The United States has conducted research and development on space-based interception concepts, most notably under the auspices of President Ronald Reagan’s Strategic Defense Initiative, but has never deployed an interceptor layer in space.
It remains to be seen whether the long-delayed missile defense review, which is intended to guide policy, will endorse proceeding with development of a space-based interceptor layer. (See ACT, May 2017.) The reasons for the delay in the completion of the review, originally expected to be released in February, are unclear.
The policy provision is part of the fiscal year 2019 National Defense Authorization Act, which establishes spending ceilings and legal guidelines for Pentagon programs and activities conducted by the Energy Department’s semiautonomous National Nuclear Security Administration (NNSA).
The final version of the bill was passed July 26 by the House and Aug. 1 by the Senate. President Donald Trump signed the bill into law on Aug. 13.
According to the law, the space-based system should be regionally focused and capable of intercepting missiles during their boost phase and achieve an operational capability at the earliest possible date. The law requires the Pentagon to draw up a 10-year plan outlining different phases of development, including refined requirements; cost, schedule, and performance estimates; and a testing schedule.
The prior year’s authorization law also mandated the development of interceptors in space but only “[i]f consistent with the direction or recommendations of the Ballistic Missile Defense Review that commenced in 2017.” (See ACT, December 2017.) The 2019 law amends that provision by eliminating the link to the review and instead conditioning development on “the availability of appropriations.”
The authorization law and the Senate and House versions of the fiscal year 2019 defense appropriations bill do not include funding provisions for space-based defenses.
The new authorization language is a modified version of an amendment offered by Sen. Ted Cruz (R-Tex.) during the Senate Armed Services Committee’s consideration of the authorization bill in late May. The committee adopted Cruz’s amendment by a vote of 16–11. The House version of the bill did not include language on space defenses.
The White House expressed its opposition to the Cruz provision in a June policy statement on the Senate bill. The Defense Department “is examining multiple ways to enhance our missile defense capabilities; directing the development of a space-based layer is premature at this point and creates a large unfunded mandate,” the statement said.
Lt. Gen. Samuel Greaves, the director of the Missile Defense Agency (MDA), said at a symposium in Huntsville, Alabama, on Aug. 8 that the agency is “developing options to pursue” a space-based missile defense “capability if the nation decides that is what we should be doing.”
“Congress has already written some language that would push us, direct us, guide us in that area,” he added, in reference to the language in the fiscal year 2017 and 2018 authorization measures.

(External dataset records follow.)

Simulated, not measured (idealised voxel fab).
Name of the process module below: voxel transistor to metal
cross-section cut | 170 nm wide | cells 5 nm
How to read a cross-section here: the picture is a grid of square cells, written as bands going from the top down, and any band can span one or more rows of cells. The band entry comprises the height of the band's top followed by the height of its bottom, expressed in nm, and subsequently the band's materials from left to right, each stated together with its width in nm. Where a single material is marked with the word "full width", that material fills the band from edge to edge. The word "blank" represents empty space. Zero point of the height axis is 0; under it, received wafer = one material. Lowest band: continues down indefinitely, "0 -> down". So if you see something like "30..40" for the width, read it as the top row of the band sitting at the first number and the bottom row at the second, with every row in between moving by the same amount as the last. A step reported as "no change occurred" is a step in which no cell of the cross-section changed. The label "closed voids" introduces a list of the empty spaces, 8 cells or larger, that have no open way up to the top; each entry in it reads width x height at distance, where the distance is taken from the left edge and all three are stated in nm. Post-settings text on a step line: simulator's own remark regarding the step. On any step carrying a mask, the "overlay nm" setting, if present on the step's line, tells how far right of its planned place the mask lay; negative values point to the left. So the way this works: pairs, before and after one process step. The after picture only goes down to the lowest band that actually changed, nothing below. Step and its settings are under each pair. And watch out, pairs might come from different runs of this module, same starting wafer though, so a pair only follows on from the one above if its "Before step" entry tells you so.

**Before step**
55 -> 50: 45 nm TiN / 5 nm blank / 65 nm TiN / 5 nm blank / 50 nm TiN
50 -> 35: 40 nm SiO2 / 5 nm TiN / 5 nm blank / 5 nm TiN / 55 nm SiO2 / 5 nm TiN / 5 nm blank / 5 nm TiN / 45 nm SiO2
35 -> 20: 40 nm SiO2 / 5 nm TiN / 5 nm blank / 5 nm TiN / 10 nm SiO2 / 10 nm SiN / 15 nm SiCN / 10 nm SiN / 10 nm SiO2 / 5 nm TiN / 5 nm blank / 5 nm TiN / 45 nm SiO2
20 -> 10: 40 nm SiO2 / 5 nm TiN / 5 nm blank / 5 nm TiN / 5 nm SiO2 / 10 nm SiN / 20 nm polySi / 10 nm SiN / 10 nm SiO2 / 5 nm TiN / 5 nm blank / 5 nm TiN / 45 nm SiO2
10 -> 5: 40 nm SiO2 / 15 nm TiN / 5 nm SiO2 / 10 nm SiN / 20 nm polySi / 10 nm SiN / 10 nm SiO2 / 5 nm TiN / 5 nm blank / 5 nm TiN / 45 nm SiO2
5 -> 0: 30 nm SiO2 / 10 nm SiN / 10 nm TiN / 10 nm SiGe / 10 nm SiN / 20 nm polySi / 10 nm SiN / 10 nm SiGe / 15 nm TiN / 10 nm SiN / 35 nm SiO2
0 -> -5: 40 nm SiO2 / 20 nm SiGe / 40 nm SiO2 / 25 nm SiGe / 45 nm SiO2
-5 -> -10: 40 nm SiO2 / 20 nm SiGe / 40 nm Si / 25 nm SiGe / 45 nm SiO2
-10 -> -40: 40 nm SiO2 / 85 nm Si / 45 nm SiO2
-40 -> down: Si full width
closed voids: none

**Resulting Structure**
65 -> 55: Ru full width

Supporters of such a layer claim that it would enhance U.S. security by allowing the interception of adversary ballistic missiles during their boost phase, when a missile is traveling its slowest and unable to deploy countermeasures.
Michael Griffin, undersecretary of defense for research and engineering, told reporters at the Alabama symposium that putting interceptors in space is “a relatively easy technological challenge” and has been “a victim of unrealistically high, uninformed cost estimates.”
But critics argue that space-based interceptors are an unaffordable, ineffective, and counterproductive form of defense.
Former MDA Director Vice Adm. James Syring told the House Armed Services Committee in April 2016, “I have serious concerns about the technical feasibility of interceptors in space, and I have serious concerns about the long-term affordability of a program like that.”
A 2011 report from the Institute for Defense Analysis showed costs ranging from $26 billion for a limited mission to $60 billion for a “medium” capability system that could perform against near-term threats to more than $200 billion for a global system.
In addition to requiring development of space defenses, the authorization law mandates the development of an air-launched and/or ship-based boost-phase missile defense capability; a plan to accelerate by at least one year the deployment of 20 additional ground-based interceptors with redesigned kill vehicles at Fort Greely, Alaska; and a report on the projected costs over a period of 10 years to implement any recommendations of the missile defense review.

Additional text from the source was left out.